I think I reacted to graduate school in the wrong way. I thought that the difficult job climate I would graduate into would mean that whoever figured out the way to teach the most different kinds of courses, and whose research commented meaningfully on the most different fields would be the one offered the most jobs.
This is not what happens.
What I’m realizing now is that people who get to have broad interests and teach the most different courses are all tenured folks in their 50s. What is expected of those of us trying to break in is that we do very narrow, easily-understood work on a single topic. It’s just not what I do. I can’t even pretend.
Some have said I should cut most of the things on my CV off, and say I haven’t taught all these amazing electives on twelve different things. But when I see job ads that ask for everything, I want to give them everything! And then they hire people who do one thing, and haven’t taught much at all.
I’m not giving up. But I have gamed this system in all the wrong ways.
I wish I had more life-affirming and general thoughts tonight, but I do not have them to give.
Gawd you have just nailed the source of my depression on the head! Like you, I am on the job market and keep seeing my varied, inter/multi-disciplinary teaching experience working against rather than for me. Also, what is up with people getting jobs whose work doesn’t fit the job description? It is all so very disheartening and frustrating. Please know you are not alone. HOpefully there is at least another one-year VAP position on the horizon for you for next year, not that you want to move again and go through new fac. orientation again and then do the tt search thing again. Ugh. I wish we could commiserate over drinks…share horror stories…plan to open a food truck business.

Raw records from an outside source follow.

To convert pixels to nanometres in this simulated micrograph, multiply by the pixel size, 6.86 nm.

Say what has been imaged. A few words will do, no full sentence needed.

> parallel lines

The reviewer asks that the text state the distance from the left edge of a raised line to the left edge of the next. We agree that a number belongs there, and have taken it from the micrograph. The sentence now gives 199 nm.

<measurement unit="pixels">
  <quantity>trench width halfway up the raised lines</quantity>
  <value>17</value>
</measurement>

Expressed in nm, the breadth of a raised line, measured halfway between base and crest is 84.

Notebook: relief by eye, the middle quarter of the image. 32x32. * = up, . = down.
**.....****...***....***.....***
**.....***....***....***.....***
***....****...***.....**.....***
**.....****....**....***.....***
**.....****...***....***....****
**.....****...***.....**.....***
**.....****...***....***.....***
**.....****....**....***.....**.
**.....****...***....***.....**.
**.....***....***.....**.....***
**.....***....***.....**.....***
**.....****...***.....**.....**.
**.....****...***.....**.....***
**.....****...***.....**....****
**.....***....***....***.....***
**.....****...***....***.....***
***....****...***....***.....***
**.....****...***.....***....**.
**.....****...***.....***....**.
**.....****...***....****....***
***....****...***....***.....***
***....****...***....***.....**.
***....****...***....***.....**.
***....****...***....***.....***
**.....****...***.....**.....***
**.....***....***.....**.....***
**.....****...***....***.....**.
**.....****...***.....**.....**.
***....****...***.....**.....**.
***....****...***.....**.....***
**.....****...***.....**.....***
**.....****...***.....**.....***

This frustration was partially addressed on the Chronicle today, though it’s a more specific circumstance than both of you describe (re. visiting professors who have to watch the search outside their office after being weeded out in the first round). Not sure whether it will feel helpful or condescending (especially the ending), or be something you haven’t heard before, but here is one search committee member’s attempt to explain:
http://chronicle.com/article/To-the-Inside-Candidate-Who/131403/?sid=ja&utm_source=ja&utm_medium=en
Until maybe five years ago I think I had an idealized notion of academia. My parents were teachers and seemed more content than most people one meets. My father would always say “I don’t understand how people can get up in the morning and go to a job they don’t love.” Lately I feel the opposite, a sort of unnuanced hostility toward academia for or making so many of my friends unhappy.
3: Agreed. I’ve seen enough friends in agony over academia that I want to take it around the corner and kick its ass. What a bully.
Agreed. It is such a messed-up system. Meanwhile, those of us with jobs go to conferences and feel completely outclassed because we have been so overworked with administrative politics that we haven’t managed to stay current in our fields. Thus, we are completely unqualified to hire you. No one wins.
Bright side? Not sure. But I am pretty convinced that you are it. You are amazing. Don’t forget it.